TV

Think the Greatest Spy Thriller Ever Can’t Be Topped? Disney+ Might Prove You Wrong

Think the Greatest Spy Thriller Ever Can’t Be Topped? Disney+ Might Prove You Wrong
Image credit: Legion-Media

Disney+ is reviving a spy classic — and this time it might just top the original. With Mission: Impossible, Kingsman, and James Bond owning the big screen, the streamer is gunning for the small-screen throne.

File this under remakes I did not see coming but immediately make sense: Disney+ is turning FX's The Americans into a Korean series, and the setup sounds like it could hit just as hard as the original.

The quick version

Disney+ is mounting a big-budget Korean remake of The Americans with Lee Byung-hun ('Squid Game', 'No Other Choice') and Han Ji-min ('Miss Baek') in the leads. The new take moves the action to the 1990s and follows two North Korean spies who have quietly built lives in South Korea, posing as a happily married couple with kids while working to undermine the South from within. Park Eun-kyo (co-writer of Bong Joon-ho's 'Mother ' and Disney+'s 'Made in Korea') is writing and adapting the series, and Ahn Gil-ho ('The Glory') is directing every episode.

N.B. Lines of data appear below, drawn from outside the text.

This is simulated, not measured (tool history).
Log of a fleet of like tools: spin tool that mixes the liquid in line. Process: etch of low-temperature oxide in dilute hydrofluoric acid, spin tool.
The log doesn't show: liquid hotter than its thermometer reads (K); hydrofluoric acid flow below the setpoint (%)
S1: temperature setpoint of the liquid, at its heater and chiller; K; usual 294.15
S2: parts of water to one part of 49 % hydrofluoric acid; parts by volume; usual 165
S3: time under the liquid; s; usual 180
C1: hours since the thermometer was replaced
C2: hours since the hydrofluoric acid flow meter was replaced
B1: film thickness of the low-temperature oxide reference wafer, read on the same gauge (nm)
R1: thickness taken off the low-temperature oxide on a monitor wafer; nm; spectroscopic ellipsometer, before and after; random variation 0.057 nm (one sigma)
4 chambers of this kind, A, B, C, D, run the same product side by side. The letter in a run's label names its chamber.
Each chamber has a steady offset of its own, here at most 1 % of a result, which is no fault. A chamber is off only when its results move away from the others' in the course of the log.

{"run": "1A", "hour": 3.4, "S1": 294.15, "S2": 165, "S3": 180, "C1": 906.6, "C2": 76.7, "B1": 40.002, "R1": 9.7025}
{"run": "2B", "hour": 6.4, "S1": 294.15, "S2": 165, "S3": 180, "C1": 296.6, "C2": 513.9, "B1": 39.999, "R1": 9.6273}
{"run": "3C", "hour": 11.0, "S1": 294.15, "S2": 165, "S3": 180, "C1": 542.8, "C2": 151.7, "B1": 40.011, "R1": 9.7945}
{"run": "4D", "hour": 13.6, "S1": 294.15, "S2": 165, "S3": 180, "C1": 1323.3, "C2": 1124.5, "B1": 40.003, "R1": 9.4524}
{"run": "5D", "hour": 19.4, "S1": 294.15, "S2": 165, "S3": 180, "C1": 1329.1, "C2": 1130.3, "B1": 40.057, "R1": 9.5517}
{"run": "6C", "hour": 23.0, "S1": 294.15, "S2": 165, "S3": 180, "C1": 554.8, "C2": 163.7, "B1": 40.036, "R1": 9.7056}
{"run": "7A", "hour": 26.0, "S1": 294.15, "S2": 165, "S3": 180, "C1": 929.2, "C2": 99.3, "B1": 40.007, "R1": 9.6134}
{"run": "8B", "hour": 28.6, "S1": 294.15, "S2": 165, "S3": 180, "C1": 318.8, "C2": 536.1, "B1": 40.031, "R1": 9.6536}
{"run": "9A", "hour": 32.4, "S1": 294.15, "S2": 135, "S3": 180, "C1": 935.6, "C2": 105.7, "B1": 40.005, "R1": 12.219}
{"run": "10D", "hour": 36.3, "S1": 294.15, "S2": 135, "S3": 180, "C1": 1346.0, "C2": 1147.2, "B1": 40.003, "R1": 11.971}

Wait, remind me why this is a big deal?

FX's The Americans (2013–2018) is one of TV's best spy dramas, period. Keri Russell and Matthew Rhys played Elizabeth and Philip Jennings, two deep-cover KGB officers living in Falls Church in the Washington, D.C. area, juggling covert ops and the very un-covert problem of raising their American-born kids. Joe Weisberg created the show, and across six seasons it never really slipped: Rotten Tomatoes scores for the seasons range from 88% to 100%, and the show picked up two Peabody Awards, several Primetime Emmys, and a Golden Globe along the way. If you somehow missed it, it is streaming on Hulu right now.

So what is Disney+ actually changing?

This version keeps the core engine (spies masquerading as a normal family ) and shifts it to a different fault line: North vs. South Korea in the 1990s. Same domestic pressure-cooker, different history and stakes. Lee Byung-hun and Han Ji-min will play the couple, smiling at school events by day while working a mission to destabilize the South at night.

Why this could really work

  • The premise lands differently in Korea: The peninsula is still divided, which gives a 1990s-set story real present-day bite. There is also room to explore the very real grief of families split since the 1950s, which could widen the show beyond tradecraft into something human and messy.
  • The creative team is stacked: Park Eun-kyo co-wrote 'Mother', one of Bong Joon-ho's sharpest films, and Ahn Gil-ho steering every episode suggests a unified tone and pace from start to finish.
  • Lee Byung-hun knows this terrain: He led 2009's 'IRIS', a KBS spy thriller that was both a critical and commercial hit, playing a South Korean Special Forces operative betrayed by his own side and entangled with the North. That is a pretty great audition reel for this.

And yes, the bar is high

Remakes rarely outrun their source, and The Americans is already top-tier. But swapping Cold War Washington for 90s Seoul could open up story angles the original never had, while letting the show tackle long-running wounds that are still very much alive. If Disney+ gives the series room to be bold, this has a real shot at being more than a copy-and-paste.

Side note: If your spy diet runs from Bond and 'Mission: Impossible ' to TV staples like 'Homeland', '24', and 'Alias', this setup feels designed to hook you from episode one.